In Praise of Guilt
I’m thinking about guilt as I haul my recycle bin to the street after the holidays. It is laden with solicitations from organizations—most in support of very worthy causes—to which I have not responded.
I’ve heard it said that guilt is a useless emotion, but I don’t think that’s so. Guilt is the rumble strip that warns me that I’ve drifted from the intended path. There’s really nothing to keep me from crossing over the line—guilt is just a head’s up. Yet guilt isn’t a trivial emotion; careers have been dictated, lives have been ended because of it. Don’t tell me that such a powerful emotion doesn’t have a role in our lives. The problem with guilt arises when the template that I’m working from is somehow defective. Because guilt can’t tell me if the picture is wrong, only whether I’m coloring outside the lines.
Guilt isn’t useless if I learn something from it. If I hurt someone and feel bad about it and that reduces the probability that I engage in that behavior again, that’s constructive. Guilt also isn’t useless if it stimulates a periodic evaluation of the ethical template against which I compare my behavior. Just as guilt serves as a self-correcting process that keeps me on course, it can serve as the impetus to question whether or not the course is correct. Guilt combined with reflection creates a capacity to change perspectives is nothing less than the raw material of societal restructuring. Such emotions take me out of my comfort zone, but also inspire me to fight for the rights of groups to which I, myself, do not belong. At the opposite extreme, consider the ramifications of a person who feels no guilt feelings whatsoever. Guilt is not the only emotion at play, of course, but guilt is often the first indication, the warning light on the dashboard, signaling all is not well.

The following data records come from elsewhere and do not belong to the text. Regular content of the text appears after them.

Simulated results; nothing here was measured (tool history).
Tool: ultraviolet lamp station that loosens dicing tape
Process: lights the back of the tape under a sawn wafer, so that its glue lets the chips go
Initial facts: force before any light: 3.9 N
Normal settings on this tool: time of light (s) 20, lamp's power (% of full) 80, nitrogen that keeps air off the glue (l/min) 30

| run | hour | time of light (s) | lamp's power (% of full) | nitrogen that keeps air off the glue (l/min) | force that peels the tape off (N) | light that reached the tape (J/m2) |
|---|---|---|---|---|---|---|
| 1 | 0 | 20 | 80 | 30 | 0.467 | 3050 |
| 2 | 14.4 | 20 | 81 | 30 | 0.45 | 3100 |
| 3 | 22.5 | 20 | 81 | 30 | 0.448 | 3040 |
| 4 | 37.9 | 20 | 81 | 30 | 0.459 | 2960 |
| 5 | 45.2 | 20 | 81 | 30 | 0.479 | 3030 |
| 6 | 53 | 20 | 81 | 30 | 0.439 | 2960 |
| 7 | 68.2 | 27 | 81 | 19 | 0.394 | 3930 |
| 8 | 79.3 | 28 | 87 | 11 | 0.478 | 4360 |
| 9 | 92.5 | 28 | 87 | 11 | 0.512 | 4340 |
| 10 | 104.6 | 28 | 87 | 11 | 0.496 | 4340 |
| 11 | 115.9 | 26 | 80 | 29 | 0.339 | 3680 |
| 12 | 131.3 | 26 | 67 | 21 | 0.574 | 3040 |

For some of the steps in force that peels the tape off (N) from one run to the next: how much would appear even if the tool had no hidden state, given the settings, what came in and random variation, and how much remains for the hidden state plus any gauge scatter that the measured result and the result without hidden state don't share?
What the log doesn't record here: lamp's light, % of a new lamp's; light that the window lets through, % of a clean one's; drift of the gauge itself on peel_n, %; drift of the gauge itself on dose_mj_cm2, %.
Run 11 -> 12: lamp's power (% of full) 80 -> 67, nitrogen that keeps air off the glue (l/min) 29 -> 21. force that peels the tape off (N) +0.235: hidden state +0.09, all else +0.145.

It is imperative to keep in mind that guilt does not imply judgement. Guilt that assumes the worst—or assumes anything—is not productive. And sometimes, I have to accept the action that led to the guilt, because I didn’t have a choice, because the tradeoff was worthwhile, or because I just plain made a bad decision.
Much of guilt is unproductive, sometimes tragically so. But guilt is adaptive and like it or not, it’s probably here to stay. So here are my guidelines for making the most of guilt feelings. First, in the words of Douglas Adams, don’t panic. Nothing may be wrong and no corrective action may be necessary. Second, don’t run from it. Take an honest look and ask yourself if you’ve strayed from your vision or if maybe your vision needs a little re-tooling. Third, don’t dwell on it. If you can change something, do it. If you can’t change it or you don’t need to, let it go but learn from it. Depending on the magnitude of the issue you’re dealing with, this could take awhile. But I believe that guilt is meant to be a transient emotion.